An influential report from Institution of Civil Engineers, which publishes the fresh figures from 25 projects, warns that the sector is facing a twin market failure.
A combination of unforeseeable cost increases driven by both external and project risks and low contractor margins, depressed by fears of not winning major project work, has stifled innovation, skills and sustainability, warn senior engineers.
The regular failure to deliver to budget has prompted calls for mindset changes among clients about cost envelopes during early project planning, more detailed scoping and much fairer allocation of risk with contractors.
The report is published as contractors planning to deliver HS2 main civils packages are locked in talks to agree on final bid prices near original cost estimates.
A leading infrastructure contractor supplied figures for projects awarded between 2009 and 2018 on the proviso it remained anonymous.
Only one project was delivered within the original tender price, with project costs swelling by 80% on average above the original contract value on the rest
The ICE emphatically rules out excessive profit taking, pointing out pre-tax margins in construction fell from just under 3% in 2013 to an average of –0.9% in 2018.
Miles Ashley, Chair of the report’s Steering Group, said: “Industry and government need to work smarter, find ways to reduce the disparity between forecasts and outturns, but also to change the narrative and ensure the wider public, the end users, are also aware of the whole-life benefits these incredible infrastructure projects are bringing to them.”
- Infrastructure owners should complete scope, design and exploration before work starts to avoid scope creep or retroactive changes, taking steps to include contractors in design at an early stage.
- The Government and infrastructure owners must move away from capital cost as the most important metric when assessing project benefits, and recognise the importance of whole-life economic, social and environmental value.

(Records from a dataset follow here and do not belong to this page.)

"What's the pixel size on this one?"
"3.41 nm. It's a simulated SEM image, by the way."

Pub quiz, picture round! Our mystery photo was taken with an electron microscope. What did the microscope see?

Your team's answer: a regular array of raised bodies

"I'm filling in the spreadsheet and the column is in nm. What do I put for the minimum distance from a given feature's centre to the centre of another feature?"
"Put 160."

- All public infrastructure owners undertaking procurement must award contracts based on a cost estimate range, using a should-cost estimate as a reference point, with an amount of contingency allocated appropriate to the level of project maturity.
- Principles set out in the Government Outsourcing Playbook should be mandatory for infrastructure owners, this includes infrastructure owners undertaking should-cost modelling to help inform their expectations and knowledge of appropriate tender prices during the procurement process.